THREE THOUGHTS about fashion blogs

screenshot of a Google image search for "fashion blog"

... there seems to be some new momentum in the ongoing (?) debate (??) about fashion blogs, at least in Austria (I'm saying this because of this, this and that). Alright then, let me add just three thoughts:

One: fashion blogs are indeed the most self-referential media I know (except for print media writing about the nearing end of all print media, of course - ha ha ha). To the point that there are some examples that are actually more about fashion blogs than they are about fashion. That is, from my point of view, an absurdity, unless these blogs actually start to refer to themselves as fashion blog blogs. 

Two: self pity seems to be a common thing among fashion bloggers, or rather the need to repeatedly point out how many bad feelings there are and how sad that is, and yet everyone (I will have to include myself, I guess) who writes about this whole bad feeling thing just contributes to it. And, let's face it, the Internet is not a particularly happy place. When I go through some bloggers' or journalists' or just "ordinary" people's timeline on their Facebook pages or Twitter feed, it sometimes feels like there is more complaining and moaning and disliking stuff (I'm still sticking to fashion here) than there are positive remarks. 

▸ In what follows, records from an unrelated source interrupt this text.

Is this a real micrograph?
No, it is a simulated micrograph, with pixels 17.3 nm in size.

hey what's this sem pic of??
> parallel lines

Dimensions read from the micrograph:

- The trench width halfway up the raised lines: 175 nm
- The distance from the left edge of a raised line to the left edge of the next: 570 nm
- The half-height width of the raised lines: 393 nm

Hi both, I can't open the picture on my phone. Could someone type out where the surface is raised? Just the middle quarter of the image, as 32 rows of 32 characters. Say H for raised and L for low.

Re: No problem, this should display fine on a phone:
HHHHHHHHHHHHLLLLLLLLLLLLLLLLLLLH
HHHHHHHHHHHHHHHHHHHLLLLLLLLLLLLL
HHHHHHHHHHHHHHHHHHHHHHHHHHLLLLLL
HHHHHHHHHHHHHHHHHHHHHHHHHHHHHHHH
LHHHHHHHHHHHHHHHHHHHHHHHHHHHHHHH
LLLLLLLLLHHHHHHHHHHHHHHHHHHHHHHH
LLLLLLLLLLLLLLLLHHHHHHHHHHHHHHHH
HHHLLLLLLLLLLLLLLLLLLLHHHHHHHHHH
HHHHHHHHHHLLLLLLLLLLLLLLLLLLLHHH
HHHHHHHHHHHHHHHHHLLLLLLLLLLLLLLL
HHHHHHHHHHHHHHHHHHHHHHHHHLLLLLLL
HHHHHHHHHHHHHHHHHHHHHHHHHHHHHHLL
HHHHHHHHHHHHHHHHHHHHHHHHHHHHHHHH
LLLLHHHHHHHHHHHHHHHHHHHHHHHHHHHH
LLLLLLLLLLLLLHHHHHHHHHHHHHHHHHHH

Three: the whole "we are doing this for free and this is so great and do you not feel sorry for us heroic bloggers" aka (pseudo?) self exploitation discourse is just, well, misleading. There are lots and lots of young and aspiring writers who work for free for print publications, and you'd be surprised at the magazines that are not willing to pay you ("we'd love to, but we just can't, and it'll always be good for your CV to have worked for us" ... uhm, yeah, super!). I myself worked as a "fashion editor at large" (great job title, right?) for a pretty okay mag just after its launch, and I did that for over a year, and all I got for that job was one umbrella. Of course I'd have loved to be paid, but I knew what was in there for me, and when I didn't see the point in doing that kind of job for free I stopped. Period. I don't say that this is a good thing, quite the contrary of course, but sadly it seems to be the way things work these days, at the beginning of a "career" in fashion writing at least. And it's the same with a blog: nobody makes you start it, as long as you like writing about fashion and have something to say and don't feel too tired/exhausted/overwhelmed to continue blogging, just go for it. And the very second it stops being fun, stop. It is not an obligation, towards noone, and it will most likely not turn you into a superstar in the world of runway shows and red carpets. It is, or should be, all about a person interested in (saying something fascinating and making a contribution to) fashion. Just saying ...

Edit: Two seconds after publishing this I realized that I should add one more remark - instead of the self-referential boredom, self pity and self exploitation, fashion blogging (just like everyhting else, basically) should be something that fills you with or adds to your already existing self esteem. Don't you agree that this should be the way it is? Let's try to stay on the bright side of all things stylish.



20130614

ACADEMIC style FEAST



Jana Wieland's graduate collection (Hetzendorf, photo: J. Hammerschmid)
... I was talking to some people the other day and we found out that since Vienna's annual "festival for fashion and photography" was moved to a later date in autumn, the city's fashion folk had much less occasions to meet and mingle than they usually would at this time of the year. I mean, at least if you calculate that the people attending a show with avant-garde fashion by student designers are not 100 percent identical with the luxury aficionados that invade the countless openings of new luxury flagship stores in the city centre.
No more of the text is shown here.